My DH wants to take the three children away next weekend to see his grandmother who is 90 and has dementia. Children are 2.5,5,7.5.
I initially agreed as I couldn't go due to prior commitments I had in for 2 months. And no I dont want to change. Eg he is not changing a night out in 2 weeks.
Anyway 2.5 year old can get out of Houdini clip and car buckle. And want to climb into front seat.
I stop repeatedly on residential roads on way to nursery and back. Last weekend I took them all to a local party and it was really distracting even driving in a 20 zone and pulling over.
I am now so worried about the 3.5hr trip on motorway with only dh driving and other 2 children in the car.
I said tonight no cant take ds just the other 2. I cant trust ds in the car. Now I am sobbing as DH is giving me the could shoulder clearly annoyed and all I can think of is how by sticking up for the safety of my children I feel like I am in the wrong.
I know I am not. I feel sick at the thought. But maybe I am being unreasonable but I cant get past it.

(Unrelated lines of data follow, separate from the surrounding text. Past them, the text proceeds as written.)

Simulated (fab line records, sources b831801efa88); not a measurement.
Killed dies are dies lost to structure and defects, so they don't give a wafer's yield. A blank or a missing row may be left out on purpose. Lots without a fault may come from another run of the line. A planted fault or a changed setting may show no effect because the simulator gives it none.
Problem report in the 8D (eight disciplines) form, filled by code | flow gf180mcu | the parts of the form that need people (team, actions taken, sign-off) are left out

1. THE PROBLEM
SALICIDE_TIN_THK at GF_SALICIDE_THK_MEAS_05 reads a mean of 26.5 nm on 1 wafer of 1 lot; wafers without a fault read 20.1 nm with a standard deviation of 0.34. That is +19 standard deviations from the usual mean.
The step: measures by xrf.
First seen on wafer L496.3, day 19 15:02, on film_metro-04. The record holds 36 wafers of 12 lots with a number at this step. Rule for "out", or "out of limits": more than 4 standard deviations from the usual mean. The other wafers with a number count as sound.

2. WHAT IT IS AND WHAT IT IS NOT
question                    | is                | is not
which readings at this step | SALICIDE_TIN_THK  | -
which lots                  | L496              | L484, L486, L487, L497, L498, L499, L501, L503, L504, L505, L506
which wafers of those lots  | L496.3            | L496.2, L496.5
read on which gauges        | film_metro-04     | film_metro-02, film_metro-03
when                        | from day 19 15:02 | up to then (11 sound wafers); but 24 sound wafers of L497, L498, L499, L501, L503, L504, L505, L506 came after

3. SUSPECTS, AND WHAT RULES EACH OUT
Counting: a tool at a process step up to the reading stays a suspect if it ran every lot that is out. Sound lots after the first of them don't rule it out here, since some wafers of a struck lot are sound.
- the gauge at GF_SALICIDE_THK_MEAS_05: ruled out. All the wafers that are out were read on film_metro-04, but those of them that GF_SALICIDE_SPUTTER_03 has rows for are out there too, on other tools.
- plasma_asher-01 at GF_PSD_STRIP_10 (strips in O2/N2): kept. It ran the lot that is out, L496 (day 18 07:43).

Dont understand why he cant go in Jan when we have a free weekend and I can sit in back with ds.
I also dont understand why DH just cant talk about things. He just shuts down every conversation like this. I do wonder if one day it will all bubble up. Another issue and off topic. But because of this reaction it took a lot for me to say that to him but I cant trust our son in the car so have to say it. Am I really so unreasonable?